It’s OK, it is only ratepayers’ money

Neglected Solar array Credit: First Solar

Well done us. We have reached a tipping point (yes, another one!). This tipping point is a ‘major’ tipping point for solar energy in NZ and it is all at the ratepayers’ expense. Fab! Quote.

Timaru-based solar infrastructure firm Infratec has won the contract for an Auckland project involving the installation of 400 solar panels – a job being touted as a major tipping point for solar energy in New Zealand.

The major project for Auckland’s water infrastructure group Watercare also includes the installation of a utility-scale battery on a water reservoir near Redoubt Rd, in South Auckland, that supplies more than half of the city’s daily water needs.

“Previously, it hadn’t necessarily been commercially viable in New Zealand, because there haven’t been the incentives available. We’re hoping this will become a cornerstone project in the industry, which will encourage other firms to get onboard. I suspect Watercare have gone into this as a bit of an exploration of how these systems work.

End Quote.

If something needs incentives then, by definition, it is not commercially viable. It appears that Watercare are just having a bit of a play using the ratepayers’ money. Well that’s just peachy. Quote.

[…] Infratec chief executive Greg Visser said the system would help Watercare reduce operating costs, improve reliability and ensure business continuity during grid outages.

“The solar and battery system means Watercare can generate, store and share its own energy, demonstrating new ways of upgrading traditional assets and infrastructure,” Visser said.[…]

“The project reduces carbon emissions through generating power from an abundant solar resource, it provides Auckland rate payers with a resilient water treatment facility, so even if the grid electricity supply falls over, the plant keeps running.”

Visser said the project also allowed for ‘peak shaving’ meaning when the electricity price is high, Watercare would be able to run from the battery, and when power is cheap or the sun is shining, Watercare can recharge the battery.

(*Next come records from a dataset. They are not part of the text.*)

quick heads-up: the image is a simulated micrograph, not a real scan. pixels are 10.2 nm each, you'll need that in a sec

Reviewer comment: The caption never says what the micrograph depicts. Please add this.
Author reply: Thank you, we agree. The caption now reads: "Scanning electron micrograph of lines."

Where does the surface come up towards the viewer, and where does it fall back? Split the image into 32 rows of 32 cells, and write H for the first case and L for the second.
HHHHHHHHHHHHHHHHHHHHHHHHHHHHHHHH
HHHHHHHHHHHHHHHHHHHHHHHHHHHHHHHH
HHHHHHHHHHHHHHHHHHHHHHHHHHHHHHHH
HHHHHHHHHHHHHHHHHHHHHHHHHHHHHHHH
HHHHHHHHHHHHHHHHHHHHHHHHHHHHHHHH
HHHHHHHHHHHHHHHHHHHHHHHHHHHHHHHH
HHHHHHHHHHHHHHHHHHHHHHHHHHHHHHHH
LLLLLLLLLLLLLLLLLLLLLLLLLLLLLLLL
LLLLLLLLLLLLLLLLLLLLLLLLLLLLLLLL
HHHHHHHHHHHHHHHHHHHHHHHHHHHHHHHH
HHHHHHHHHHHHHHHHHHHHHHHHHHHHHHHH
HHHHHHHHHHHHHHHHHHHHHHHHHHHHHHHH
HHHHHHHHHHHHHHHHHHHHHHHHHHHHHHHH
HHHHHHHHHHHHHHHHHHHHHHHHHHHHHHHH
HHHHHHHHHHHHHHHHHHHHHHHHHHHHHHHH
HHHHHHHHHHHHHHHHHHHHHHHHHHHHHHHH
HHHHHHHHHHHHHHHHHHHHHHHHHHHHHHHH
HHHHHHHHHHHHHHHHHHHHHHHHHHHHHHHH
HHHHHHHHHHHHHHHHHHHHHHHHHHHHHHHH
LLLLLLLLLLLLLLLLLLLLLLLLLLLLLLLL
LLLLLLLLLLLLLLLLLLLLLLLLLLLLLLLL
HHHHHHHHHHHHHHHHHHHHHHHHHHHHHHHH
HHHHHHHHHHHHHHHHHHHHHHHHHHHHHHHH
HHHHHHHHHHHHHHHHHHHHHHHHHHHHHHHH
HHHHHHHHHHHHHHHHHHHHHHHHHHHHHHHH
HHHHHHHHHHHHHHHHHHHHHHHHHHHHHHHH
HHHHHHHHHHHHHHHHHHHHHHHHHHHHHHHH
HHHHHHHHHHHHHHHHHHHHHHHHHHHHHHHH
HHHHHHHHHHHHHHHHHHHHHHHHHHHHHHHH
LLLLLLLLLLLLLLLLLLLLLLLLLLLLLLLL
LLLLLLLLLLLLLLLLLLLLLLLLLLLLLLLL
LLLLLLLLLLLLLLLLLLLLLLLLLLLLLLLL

“All this means lower operating costs and ultimately savings for ratepayers,” he said. End quote.


Any guesstimates on how far away “ultimately” is?

What happens if we have a prolonged period of calm weather and the ‘4.5 windfarms per year’ are not generating well? All in hand! The boffins at Watercare will sell their battery stored solar power to the grid to gain from the high spot prices. Brilliant. Until a situation arises when the battery is low on charge and some vehicle takes out the power pole feeding this site. Oops!

If the point of this is resilience for power outage situations, then buy a standby diesel generator. Much cheaper.

If the point of this is to share energy and earn some cash, then why? The payback period for the ratepayers could well be 10 – 15 years. Is this a wise use of ratepayers’ funds?

If the point of this is to play with the big boys and load balance the national power grid, then why? Is that what the ratepayers expect of their water supply authority?

If the point of this is to virtue signal, then top marks!

Full disclosure: WH has a non-battery backed 3kW solar array on his roof.